Well… here I am.
I’ve been in Middlesbrough three days now, moved here after a year in Glasgow to attend university. I haven’t lived in England for more than six years and although the mortal terror I feel almost constantly is more a product of my own personality disorders than an indictment on the town it is still very strange being back among my own kind.
I’m living in student accommodation with eleven guys, most still in their teens, who appear infinitely more agreeable than I remember being at that age. They also seem to be a lot better at holding their liquor than me, I’ll need to reign my old habit in if I’m not to go down as the fat old pervert who can’t interact socially without a skinful of gin. I’m certainly edging towards the abuse of prescription painkillers although as a trainee journalist I do feel obliged to at least attempt to cultivate a debilitating cocaine habit. This is what comes of having Bukowski and Hunter Thompson as personal heroes, I guess.

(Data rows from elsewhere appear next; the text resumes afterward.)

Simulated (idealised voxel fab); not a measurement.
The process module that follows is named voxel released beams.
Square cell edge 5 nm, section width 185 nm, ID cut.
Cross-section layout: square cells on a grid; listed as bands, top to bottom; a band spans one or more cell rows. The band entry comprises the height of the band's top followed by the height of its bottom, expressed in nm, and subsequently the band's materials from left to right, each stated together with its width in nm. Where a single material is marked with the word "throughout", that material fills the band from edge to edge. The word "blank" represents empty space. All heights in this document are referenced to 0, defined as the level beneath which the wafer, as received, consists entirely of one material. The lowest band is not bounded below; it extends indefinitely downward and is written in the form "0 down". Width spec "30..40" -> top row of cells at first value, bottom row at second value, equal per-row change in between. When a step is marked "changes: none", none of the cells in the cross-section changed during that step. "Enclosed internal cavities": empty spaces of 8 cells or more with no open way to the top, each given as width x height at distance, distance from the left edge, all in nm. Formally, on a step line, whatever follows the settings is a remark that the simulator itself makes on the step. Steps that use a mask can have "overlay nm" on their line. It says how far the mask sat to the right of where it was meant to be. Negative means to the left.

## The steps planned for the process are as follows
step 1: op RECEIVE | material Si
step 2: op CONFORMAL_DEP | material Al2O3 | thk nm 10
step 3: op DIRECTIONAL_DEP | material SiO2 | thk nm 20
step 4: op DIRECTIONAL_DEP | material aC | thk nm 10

And that brings me to why I’m here, writing this crap. I always intended to start a blog – I kept journals in my teens and early twenties and found it both enjoyable and cathartic – but I was concerned of alienating and disgusting my friends and family by typing my inner monologue ad verbatim. Luckily enough for you, dear reader, I have alienated and disgusted with a cunning mix of prolific sexual stunts, drunken acts of violence and woeful self pity to the point that there is nobody who would be surprised or indeed care. Several people have died too but that was not my doing.
The fact that it’s a prerequisite of the degree to have one of these things is by the by; apparently future employers will look back at our work over the three years to see how we grow and mature as responsible, ethical professionals before welcoming us to their phone-hacking bosom. I imaging mine will instead offer all the hallmarks of a slow descent into madness, my later entries being drafted on my inner thighs with lit cigarettes and a fillet knife.
I certainly don’t think I have what it takes to be the kind of reporter that people will confide in, if I’m lucky I’ll get paid enough for a bitter, hate filled column to buy an electric car to live in so I can travel the world having terrifying adventures that I tweet about because deep down I just want to be loved.
I’m naked at the moment. It was 25 degrees today. The hot water pipes run through my room and act like radiators. The shower is a push button kind like the taps you get in shopping centre toilets; the water cuts out after about twenty seconds and when you press it again it comes out hotter than steam before cooling to a more manageable ‘fucking scolding.’ But yes, I’m naked.
But this isn’t the first writing I’ve done since I gave up on the journals. I’ve written two books which, having self published, have been about as successful as if I’d made a 911 colouring-in book then coloured in all the pictures myself with the blood of local dogs. But they can be found all over the place, Amazon is your best bet; they’re basically semi autobiographical tales of sex, murder and mythical beasts. I submitted the second I wrote to a whole load of literary agents, basically everyone in The Writers’ and Artists’ Yearbook; I decided that rather than write a traditional opening letter and synopsis I would scrawl PLEASE HELP ME in marker pen on the cover of the books.
In retrospect this may not have been the best course of action although several of these ‘signed’ copies have been turning up on eBay so I take some solace in knowing that although the content may be shite, I at least did a convincing job on the design.
I’m going to have a re-hash of an old article I wrote following the style sheet provided by the university. Hopefully I can get it on the university site although it’s been turned down by the Copenhagen Post, The Big Issue and Mensa Magazine so I won’t hold my breath. I think I’ll also put some short stories up here too, filler perhaps but maybe someone will get a kick out of them. In addition to this I will be using Twitter regularly as well, expect the kind of inane chatter previously saved for the squirrels in the park.
If I can just get over my fear of other human beings this time at Teesside should prove immensely rewarding and enjoyable. The faculty seem to ooze competence and approachability like ectoplasm and our classroom looks like it was carved inside a volcano in a Bond film; I’m pretty sure I’m older than a couple of the teachers too.
That’s all for now. If you’re read this far, well done and thank you. The safe word is ‘strawberry’.